# Electrician



## sambojambo (Jan 16, 2009)

Hi 
I'm looking for some advice & pointers please........... My partner & I are keen to relocate to cape town from UK i would be most greatfull for honest advice as to were to start, we are would also like to know of electrical employment requirments 
Thank you for your time & Hope you can help 
Sammy:juggle:juggle


----------



## Halo (May 8, 2008)

sambojambo said:


> Hi
> I'm looking for some advice & pointers please........... My partner & I are keen to relocate to cape town from UK i would be most greatfull for honest advice as to were to start, we are would also like to know of electrical employment requirments
> Thank you for your time & Hope you can help
> Sammy:juggle:juggle


There is always work in SA for skilled people due to the skills shortage SA suffers from due to immigration.

Where to start - *Think carefully* about the reason for leaving and if children are involved. Also, make sure you keep your options open so that IF you want to return to old Blighty, you can.

Good luck


----------



## TEA (Jan 23, 2010)

I am quite surprised at the number of people from the UK that want to move to SA. We left SA 3.5 years ago, and although I MISS it terribly, I would only go back if I had no choice. I just hope people like you know (really know) what it is like to have to constantly look over your shoulder and live in fear most of the time behind high walls. But that being said, it is a wonderful place with fantastic people. I would also be interested to know how British people find South Africans and if they make friends easier there than we do here.


----------



## Halo (May 8, 2008)

TEA said:


> I am quite surprised at the number of people from the UK that want to move to SA. We left SA 3.5 years ago, and although I MISS it terribly, I would only go back if I had no choice. I just hope people like you know (really know) what it is like to have to constantly look over your shoulder and live in fear most of the time behind high walls. But that being said, it is a wonderful place with fantastic people. I would also be interested to know how British people find South Africans and if they make friends easier there than we do here.

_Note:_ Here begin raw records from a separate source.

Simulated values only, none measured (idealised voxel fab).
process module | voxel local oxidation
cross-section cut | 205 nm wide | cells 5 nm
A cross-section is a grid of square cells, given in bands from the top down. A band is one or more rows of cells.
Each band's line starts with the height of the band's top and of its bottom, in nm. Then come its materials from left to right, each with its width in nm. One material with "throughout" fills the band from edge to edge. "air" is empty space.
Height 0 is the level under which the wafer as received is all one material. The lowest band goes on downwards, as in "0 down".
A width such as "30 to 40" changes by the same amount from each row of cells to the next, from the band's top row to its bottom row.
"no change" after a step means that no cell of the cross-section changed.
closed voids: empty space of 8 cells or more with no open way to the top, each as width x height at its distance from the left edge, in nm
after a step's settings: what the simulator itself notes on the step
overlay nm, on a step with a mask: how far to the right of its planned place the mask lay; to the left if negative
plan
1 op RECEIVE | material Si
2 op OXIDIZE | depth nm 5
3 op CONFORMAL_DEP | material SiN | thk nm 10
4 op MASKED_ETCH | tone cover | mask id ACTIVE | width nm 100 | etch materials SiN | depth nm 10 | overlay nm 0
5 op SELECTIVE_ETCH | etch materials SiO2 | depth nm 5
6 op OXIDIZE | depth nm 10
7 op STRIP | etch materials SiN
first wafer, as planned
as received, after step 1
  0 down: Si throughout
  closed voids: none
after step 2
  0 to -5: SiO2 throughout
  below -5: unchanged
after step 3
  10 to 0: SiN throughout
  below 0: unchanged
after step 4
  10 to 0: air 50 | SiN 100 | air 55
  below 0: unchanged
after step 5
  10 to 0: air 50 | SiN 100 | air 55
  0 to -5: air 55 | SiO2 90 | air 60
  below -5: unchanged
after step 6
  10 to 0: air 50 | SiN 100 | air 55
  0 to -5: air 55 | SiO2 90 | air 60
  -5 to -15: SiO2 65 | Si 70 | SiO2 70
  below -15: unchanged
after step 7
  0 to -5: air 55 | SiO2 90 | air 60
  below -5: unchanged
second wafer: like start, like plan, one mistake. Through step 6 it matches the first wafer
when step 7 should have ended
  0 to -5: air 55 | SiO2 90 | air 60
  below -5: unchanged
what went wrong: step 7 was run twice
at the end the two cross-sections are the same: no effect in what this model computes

Brits find it easy there... and make friends easily as the sense of humour is very similar (unlike Australia) - With money they normally find themselves in very good area's which are still worlds away from the crime and hassle. (they have patrolled streets etc) - They go from a-b, play golf, shop here and there and generally have a good life - Until something happens. Remember - people from the UK have never experiences the open wild that SA has to offer so its easy to see its appeal especially at 14-1.


----------